Moreover, the fact that Limbaugh has the distinguished black intellectual Walter E. Williams guest host his show would further undermine the media's calumniation of him as a racist. I suppose the problem for Rush is that he's more likely to see eye to eye with Thomas Sowell and Walter E. Williams than with the 'good' Al Sharpton or the irreverend Jackson. Unfortunately for many conservatives and Limbaugh, they are guilty of racism until proven innocent (in the minds of the left-wing press, which usually deprives them the air time to prove their innocence anyway). Limbaugh here is an example, but similar media bias exists in coverage of tea parties, global warming and other political topics.
Everyone knows that talk radio show hosts like Rush Limbaugh are biased, but, as conservative talk show host Michael Savage points out, they do not try to hide it like news reporters do. Moreover, American news agencies at the aggregate level create a worldview that fits with what is taught in liberal arts courses in high schools and colleges across the country.

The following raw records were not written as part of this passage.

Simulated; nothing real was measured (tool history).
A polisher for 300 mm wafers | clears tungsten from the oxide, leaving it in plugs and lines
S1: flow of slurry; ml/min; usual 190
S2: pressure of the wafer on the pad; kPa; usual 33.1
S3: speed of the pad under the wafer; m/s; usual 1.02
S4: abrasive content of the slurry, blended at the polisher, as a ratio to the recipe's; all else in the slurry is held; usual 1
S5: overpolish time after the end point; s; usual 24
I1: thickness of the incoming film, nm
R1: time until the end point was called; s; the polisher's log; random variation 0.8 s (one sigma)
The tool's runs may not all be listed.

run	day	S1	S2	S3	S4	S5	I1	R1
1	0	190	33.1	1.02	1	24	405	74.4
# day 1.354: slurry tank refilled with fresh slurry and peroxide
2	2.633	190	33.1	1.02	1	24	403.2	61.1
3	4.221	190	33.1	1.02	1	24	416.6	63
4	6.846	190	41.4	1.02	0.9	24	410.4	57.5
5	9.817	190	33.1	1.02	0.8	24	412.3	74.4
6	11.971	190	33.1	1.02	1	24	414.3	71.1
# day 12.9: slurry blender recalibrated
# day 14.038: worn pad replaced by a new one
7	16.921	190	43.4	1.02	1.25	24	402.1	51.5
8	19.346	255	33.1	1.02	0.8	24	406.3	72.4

For instance, the 65 black kids who were thrown out of a Philadelphia swimming pool last summer received national spotlight and were eventually somewhat compensated with a free trip to Disney World courtesy of a donor. In contrast, the white family in Ohio which was allegedly assaulted by gang of supremacist black teenagers got little national attention, and the nearly 200 white New York state employees who were fired so that the state could hire more minorities were mentioned merely perchance in a New York Post article. Although one would think Americans could handle the news of all these events like adults, the national media apparently does not, preferring only to show that which fits a politically correct worldview.
Most people recognize that there are also ideological differences within media outlets such as those between the Wall Street Journal and the New York Times, FOX News and MSNBC, The Times Leader and the Citizen's Voice, or even local talk show host Nancy Kaman and Sue Henry!
This diversity in opinion has created many media rivalries. White House communications director Anita Dunn recently lashed out at FOX News, claiming that it is a propaganda arm of the Republican Party. FOX's Glenn Beck shot back by showing a clip of Anita Dunn saying, in a speech to high schoolers, that communist dictator Mao Tse-tung was one of her favorite political philosophers.
Some people, namely politicians, are upset about conservative dominated talk-radio. Contrastingly, people on the right complain about American Universities where, according to a University of Toronto study, a professor is nearly 5 times more likely to identify herself as liberal than as conservative. Strangely enough, the only sort mitigatory legislation being proposed, a kind of "fairness doctrine," would target only radio stations.
Is such diversity of perspective in media a good thing? Gone are the days of Walter Cronkite when few gave the news to many, especially since the advent of Internet news sites like the Huffington Post and CNS News. Several lament the fact that Americans no longer have a common news experience like they did when Cronkite anchored in the 60's and 70's. Many still blame the diversifying media for creating an ideological gap in America, but one may also speculate that the media somewhat reflects a widening culture gap. Regardless, before one clamors for homogenization of the media via a fairness doctrine or other means, it's a good idea to empathize with one's political opponents and ask: if I were in his or her shoes, would I want someone to tell me that my lone opinion is illegal or that my free speech needs to be balanced out? as if there were only two sides to every issue? Moreover, multiple news outlets each having differing slants ensure against wide-scale media error. To paraphrase an idea of Frederic Bastiat, it is better if one of many news services err than if a single monopoly news service errs.
As long as free speech reigns in America, one must rely largely on websites to make media bias known. For instance, conservative sites such as newsbusters reveal liberal media bias. George Soros' media matters shows material from conservative sites. Newshounds covers bias on FOX News while Times Watch exposes bias in the New York Times. Other sites such as The Pew Research Center cover more general aspects of media outlets.
And for solidarity's sake, I admit that this very article is biased with respect to the which topics I cover, but I believe I present the topics fairly.